Quantum Phase Transitions of the Bose-Hubbard Model inside a Cavity

TL;DR

This paper theoretically explores the phase diagram of the Bose-Hubbard model inside a cavity, revealing how strong correlations can change the nature of superradiant transitions from second to first order, guiding future experiments.

Contribution

It provides the first detailed phase diagram for the Bose-Hubbard model in a cavity, highlighting the impact of strong correlations on phase transition orders.

Findings

Superradiant transition can become first order near Mott transition due to strong correlations.

Phase boundaries between superfluid, Mott insulator, and superradiant phases are mapped.

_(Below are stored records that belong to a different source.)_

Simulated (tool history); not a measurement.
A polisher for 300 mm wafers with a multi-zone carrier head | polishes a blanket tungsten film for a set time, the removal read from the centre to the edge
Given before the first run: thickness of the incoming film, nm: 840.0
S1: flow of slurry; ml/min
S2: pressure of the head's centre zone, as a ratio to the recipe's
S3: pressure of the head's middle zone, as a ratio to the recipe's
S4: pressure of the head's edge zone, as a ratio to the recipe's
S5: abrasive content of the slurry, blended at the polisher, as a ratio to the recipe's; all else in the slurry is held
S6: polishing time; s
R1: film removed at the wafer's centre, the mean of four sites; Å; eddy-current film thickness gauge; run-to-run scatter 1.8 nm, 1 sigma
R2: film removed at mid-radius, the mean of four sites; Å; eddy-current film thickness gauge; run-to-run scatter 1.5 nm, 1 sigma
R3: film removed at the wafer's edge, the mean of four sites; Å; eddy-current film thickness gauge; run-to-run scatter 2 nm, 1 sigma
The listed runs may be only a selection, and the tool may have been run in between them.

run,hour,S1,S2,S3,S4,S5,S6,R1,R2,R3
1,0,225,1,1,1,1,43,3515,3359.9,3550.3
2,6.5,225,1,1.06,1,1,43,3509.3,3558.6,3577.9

Results suggest new experimental avenues for studying light-matter interactions in strongly correlated systems.

Abstract

The superfluid to Mott insulator transition and the superradiant transition are textbook examples for quantum phase transition and coherent quantum optics, respectively. Recent experiments in ETH and Hamburg succeeded in loading degenerate bosonic atomic gases in optical lattices inside a cavity, which enables the first experimental study of the interplay between these two transitions. In this letter we present the theoretical phase diagram for the ETH experimental setup, and determine the phase boundaries and the orders of the phase transitions between the normal superfluid phase, the superfluid with superradiant light, the normal Mott insulator and the Mott insulator with superradiant light. We find that in contrast to the second-order superradiant transition in a weakly interacting Bose condensate, strong correlations in the superfluid nearby a Mott transition can render the superradiant transition to a first order one. Our results will stimulate further experimental studies of interactions between cavity light and strongly interacting quantum matters.